Dynamic Programming - DPV 6.4: an explanation for the sentence with corrupted text problem|downey.io

This was an ungraded practice problem for our CS6515 class. There are existing solutions out there, but I found them a bit unintuitive so this is my attempt at explaining the problem a little differently.

Problem Summary

You are given a string s containing n characters s[1…n]. The string is corrupted such that all punctuation has been removed. For example, the string “you are a bold one.” would appear as “youareaboldone”. You are also given a dictionary method, dict(w), that is able to determine whether or not a substring w of s is a valid word. In other words, dict(“bold”) would return true, while dict(“aboldo”) would return false. You are tasked with doing the following:

Give a dynamic programming algorithm that can tell whether or not a string s contains a sentence of valid words. This algorithm should take at most O(n²) time.
If the string is valid, output the sequence of words.

Refer to page 178 of the textbook for the full, formalized problem description.

Solution

I’m going to go about solving this problem similarly to my knapsack problem explanation and do the following:

State the subproblems
Define the recurrence
Describe the memoization table structure
Whip up some pseudocode
Perform some quick Big O analysis of the algorithm

Subproblem

Dynamic programming is all about identifying smaller subproblems, solving them, and using them to build up to the final solution. For this problem we can build off of smaller prefixes of s that are of length i where 0 ≤ i ≤ n.

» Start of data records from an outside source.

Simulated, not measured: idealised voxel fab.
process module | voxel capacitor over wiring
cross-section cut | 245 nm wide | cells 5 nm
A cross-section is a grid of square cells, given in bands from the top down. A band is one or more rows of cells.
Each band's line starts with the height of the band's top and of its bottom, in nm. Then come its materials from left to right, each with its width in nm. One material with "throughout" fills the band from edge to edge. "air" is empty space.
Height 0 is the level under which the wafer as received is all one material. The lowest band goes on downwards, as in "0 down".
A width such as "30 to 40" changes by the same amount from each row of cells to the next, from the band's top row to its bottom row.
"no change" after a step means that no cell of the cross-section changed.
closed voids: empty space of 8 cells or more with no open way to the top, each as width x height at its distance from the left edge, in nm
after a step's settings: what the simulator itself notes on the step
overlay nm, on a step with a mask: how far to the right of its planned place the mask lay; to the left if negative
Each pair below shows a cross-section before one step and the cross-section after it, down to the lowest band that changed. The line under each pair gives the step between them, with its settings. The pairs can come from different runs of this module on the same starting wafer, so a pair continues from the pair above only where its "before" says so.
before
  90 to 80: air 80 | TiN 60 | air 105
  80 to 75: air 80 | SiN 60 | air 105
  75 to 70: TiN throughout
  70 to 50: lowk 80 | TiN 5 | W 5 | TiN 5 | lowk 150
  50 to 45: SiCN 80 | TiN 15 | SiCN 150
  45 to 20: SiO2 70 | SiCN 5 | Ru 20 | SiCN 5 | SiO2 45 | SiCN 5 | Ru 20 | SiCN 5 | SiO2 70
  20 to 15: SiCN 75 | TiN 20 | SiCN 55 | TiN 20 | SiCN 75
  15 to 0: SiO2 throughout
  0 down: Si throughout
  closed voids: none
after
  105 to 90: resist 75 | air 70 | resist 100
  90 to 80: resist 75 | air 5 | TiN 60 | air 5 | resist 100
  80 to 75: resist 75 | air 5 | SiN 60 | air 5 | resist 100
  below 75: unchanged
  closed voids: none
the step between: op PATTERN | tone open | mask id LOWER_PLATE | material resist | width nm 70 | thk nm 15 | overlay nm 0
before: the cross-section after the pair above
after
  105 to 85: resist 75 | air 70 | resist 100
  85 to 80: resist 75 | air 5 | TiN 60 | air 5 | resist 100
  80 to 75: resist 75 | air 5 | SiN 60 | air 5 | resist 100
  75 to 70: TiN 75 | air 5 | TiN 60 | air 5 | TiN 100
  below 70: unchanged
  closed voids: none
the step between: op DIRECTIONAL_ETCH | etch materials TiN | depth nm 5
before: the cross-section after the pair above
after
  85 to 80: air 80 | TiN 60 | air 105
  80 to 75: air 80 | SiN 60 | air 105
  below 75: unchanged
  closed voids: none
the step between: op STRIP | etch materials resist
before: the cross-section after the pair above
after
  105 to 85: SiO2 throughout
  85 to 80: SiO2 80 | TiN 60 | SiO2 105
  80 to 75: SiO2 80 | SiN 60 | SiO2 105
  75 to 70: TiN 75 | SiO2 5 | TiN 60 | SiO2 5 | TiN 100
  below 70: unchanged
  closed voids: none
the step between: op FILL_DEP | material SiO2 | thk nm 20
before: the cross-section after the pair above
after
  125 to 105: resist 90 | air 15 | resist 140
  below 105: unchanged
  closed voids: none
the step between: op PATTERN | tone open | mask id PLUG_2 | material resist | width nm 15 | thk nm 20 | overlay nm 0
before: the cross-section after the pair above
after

Let’s define our subproblem as:

V(i) = whether or not (true/false) the string s contains only valid words that exist in the dictionary in the string s₁…s_i

Recurrence

The substring of length 0 (empty string) is considered a valid word so our base case starts with the sentence being valid.

Base Case: V(0) = true

Since we need to check the status of substrings within s₁…s_i in our dictionary we will need to introduce another variable j such that 0 ≤ i ≤ i. Our recurrence will look as follows:

Recurrence: V(i) = any( for(j in 1…i) { dict(s[j…i]) AND V(j - 1) } )

So what is this saying? Basically for all characters in s from 1 to i we will loop over the possible substrings using j. If the substring of s from j to i is a valid word in the dictionary and we recorded the previous word was valid by checking the ending of the previous substring via V(j - 1).

Memoization Table Structure

Given that our subproblem definition takes just a single parameter, i, we should be able to get away with a 1-dimensional memoization table of length to contain partial values for strings of length 0 to n.

Pseudocode Implementation

I decided to implement this one in Python instead of just pseudocode. You should be able to run the following on Repl.It using their Python 3 interpreter.

Part 1 - Is the Sentence Valid?

# Base case
t[0] = True

# Recurrence
for i in range(1, n):
  t[i] = False
  for j in range(1, i+1):
    # i and j correspond to our memoization array t
    # which contains an extra element to represent the
    # empty substring. We must adjust them to work with
    # the s character array.
    si = i - 1
    sj = j - 1

    substr = "".join(s[sj:si+1])

    if d[substr] and t[j-1]:
      t[i] = True
      next_word_idx[j-1] = i

print("The string s contains a valid sentence:")
print(t[n-1])

Part 2 - Output the Words

# Extract the words back out
prev = 0
words = []
for i in next_word_idx:
  if i != 0:
    word = s[prev:i]
    words.append("".join(word))
    prev = i

print("")
print("The words in the sentence are:")
print(words)

Runnable Code

You can see the code in action in the following Python repl:

Big O Analysis

As you can see in the Python pseudocode above, most of the work happens in Part 1. Here we have two nested loops, the outer for i from 1 to n and the inner for j from 1 to i. Since i is at most n, this part ends up being O(n²). In Part 2 when we extract the words back out, this is a simple loop from 0 to n which ends up being O(n). Part 1 dominates and the overall complexity is O(n²).